Biography
Short Bio
Jin Hi Kim is internationally acclaimed innovative komungo (Korean fourth century fretted board zither) virtuoso and a Guggenheim Fellow in Music Composition. Kim is New Haven Symphony Orchestra Komungo Master-in-Residence (2011-2012) and Music Alive Composer-in-Residence with New Haven Symphony Orchestra (2009-2011).

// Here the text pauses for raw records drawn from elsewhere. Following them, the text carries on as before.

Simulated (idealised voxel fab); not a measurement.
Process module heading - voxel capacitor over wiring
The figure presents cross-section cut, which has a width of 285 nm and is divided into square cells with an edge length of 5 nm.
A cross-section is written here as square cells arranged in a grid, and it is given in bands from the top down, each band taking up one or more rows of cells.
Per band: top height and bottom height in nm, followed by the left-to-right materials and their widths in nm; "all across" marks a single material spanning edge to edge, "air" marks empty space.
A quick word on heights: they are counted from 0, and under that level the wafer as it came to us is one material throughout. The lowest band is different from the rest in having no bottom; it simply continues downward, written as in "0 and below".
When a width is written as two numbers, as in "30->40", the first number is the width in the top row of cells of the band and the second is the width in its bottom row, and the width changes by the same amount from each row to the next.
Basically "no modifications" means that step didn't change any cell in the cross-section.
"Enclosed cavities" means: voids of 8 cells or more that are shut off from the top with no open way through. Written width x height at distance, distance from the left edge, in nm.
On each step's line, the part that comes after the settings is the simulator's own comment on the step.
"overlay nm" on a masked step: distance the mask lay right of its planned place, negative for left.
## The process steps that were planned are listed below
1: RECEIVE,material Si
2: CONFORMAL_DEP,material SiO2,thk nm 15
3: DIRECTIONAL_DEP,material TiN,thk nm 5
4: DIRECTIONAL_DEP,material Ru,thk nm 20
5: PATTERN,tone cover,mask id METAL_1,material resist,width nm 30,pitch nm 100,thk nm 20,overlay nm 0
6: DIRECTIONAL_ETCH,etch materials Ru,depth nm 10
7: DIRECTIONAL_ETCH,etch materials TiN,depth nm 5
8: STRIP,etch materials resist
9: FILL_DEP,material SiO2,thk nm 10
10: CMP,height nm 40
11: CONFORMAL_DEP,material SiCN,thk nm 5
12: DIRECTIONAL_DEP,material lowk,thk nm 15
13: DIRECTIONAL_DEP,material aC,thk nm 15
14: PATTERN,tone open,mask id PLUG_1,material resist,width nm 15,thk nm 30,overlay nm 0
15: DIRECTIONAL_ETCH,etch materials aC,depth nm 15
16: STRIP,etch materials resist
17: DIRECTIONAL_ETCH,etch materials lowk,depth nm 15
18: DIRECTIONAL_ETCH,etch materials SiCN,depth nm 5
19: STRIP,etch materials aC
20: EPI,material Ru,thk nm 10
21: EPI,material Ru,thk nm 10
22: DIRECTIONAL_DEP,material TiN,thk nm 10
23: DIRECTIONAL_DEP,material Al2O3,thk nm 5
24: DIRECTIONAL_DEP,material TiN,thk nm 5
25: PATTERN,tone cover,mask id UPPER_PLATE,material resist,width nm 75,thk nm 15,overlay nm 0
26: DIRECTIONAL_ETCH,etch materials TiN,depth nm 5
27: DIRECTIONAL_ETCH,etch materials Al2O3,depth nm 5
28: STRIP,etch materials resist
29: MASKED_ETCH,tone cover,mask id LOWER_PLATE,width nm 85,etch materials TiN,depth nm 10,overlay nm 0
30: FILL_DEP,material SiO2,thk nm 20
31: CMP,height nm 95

She has introduced the indigenous instrument for the first time into Western contemporary music scene through her wide array of compositions for chamber ensemble, orchestra, soundtrack, intercultural ensemble, multi-media, and avant-garde improvisations. Kim has co-designed the world's only electric komungo. Kim’s autobiography Komungo Tango, a 25 years journey of creative collaborations with master musicians around the world, was published in Seoul, S. Korea.
During the three decades Kim has performed as soloist in her own compositions and improvisations at Carnegie Hall, Lincoln Center, Kennedy Center (Washington, DC), Smithsonian Freer Gallery of Art (Washington, DC), Royal Festival Hall (London), Haus der Kulturen der Welt (Berlin), and many significant new music festivals, jazz festivals, museums and universities throughout the USA, Europe, Canada, South America, Russia, Asia, New Zealand and Australia.
Kim's compositions have been commissioned by leading contemporary musicians and producers including Kronos Quartet, American Composers Orchestra, Chamber Music Society for the Lincoln Center, Xenakis Ensemble, Boston Modern Music Project, New Haven Symphony Orchestra, Zeitgeist, The Kitchen and Japan Society.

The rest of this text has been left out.